Officer disagrees with parole board recommendation - WMC Action News 5 - Memphis, Tennessee

Officer disagrees with parole board recommendation

Fifteen years ago, a West Memphis family watched on as a jury sentenced a man to life in prison without parole for the murder of one of their own.

Now, a high-ranking police officer there says the state parole board has no business recommending that he be released.

Assistant Police Chief Mike Allen has strong words for the Arkansas Parole Board.

"To me, that's an injustice," he says.

Allen was new to the West Memphis police force in 1989. The murder of Yvonne Parker was one of his first cases.

And the fact that her killer, Charles Bradford, has been recommended for clemency after getting a life sentence, makes him angry.

Police found Bradford brutally stabbed parker to death and then robbed her. "To be able to say without contacting the family, without contacting the police department, having little or no facts other than that he's been a model inmate for the past 15 years is a slap in the face for a Crittenden County Jury."

Action News Five spoke with Yvonne Parker's family three days before Christmas, when they first got the news that Parker's killer might catch a break. "No he do not deserve a second chance. She ain't got no second chance. She got a grand baby now she don't even see," her sister told us.

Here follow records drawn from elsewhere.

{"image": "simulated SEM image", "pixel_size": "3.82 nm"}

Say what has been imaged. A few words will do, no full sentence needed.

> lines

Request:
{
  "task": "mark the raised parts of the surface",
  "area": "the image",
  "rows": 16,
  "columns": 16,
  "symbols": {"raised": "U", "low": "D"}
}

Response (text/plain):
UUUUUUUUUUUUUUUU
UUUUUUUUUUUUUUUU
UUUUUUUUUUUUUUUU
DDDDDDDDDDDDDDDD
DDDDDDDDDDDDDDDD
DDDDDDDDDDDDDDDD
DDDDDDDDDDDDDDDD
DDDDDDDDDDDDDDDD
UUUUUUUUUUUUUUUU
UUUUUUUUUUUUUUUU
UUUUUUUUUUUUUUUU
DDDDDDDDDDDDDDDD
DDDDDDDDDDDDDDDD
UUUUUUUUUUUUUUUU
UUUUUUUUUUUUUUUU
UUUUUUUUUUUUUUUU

But they're angry - and Allen is angry - that the Parole Board never heard their side of the story. State corrections officials say they sent a letter to a family member, but the address they used is no longer current.

Allen says Parole Board procedures need fixing. "It says clemency means kindness, mercy, forgiveness and leniency and from what I can remember from that crime scene in 1989, Charles Bradford gave this woman no kindness, mercy, forgiveness and leniency."

We tried reaching the Parole Board spokesperson today but our calls weren't returned.

The Governor has eight months to act on that recommendation.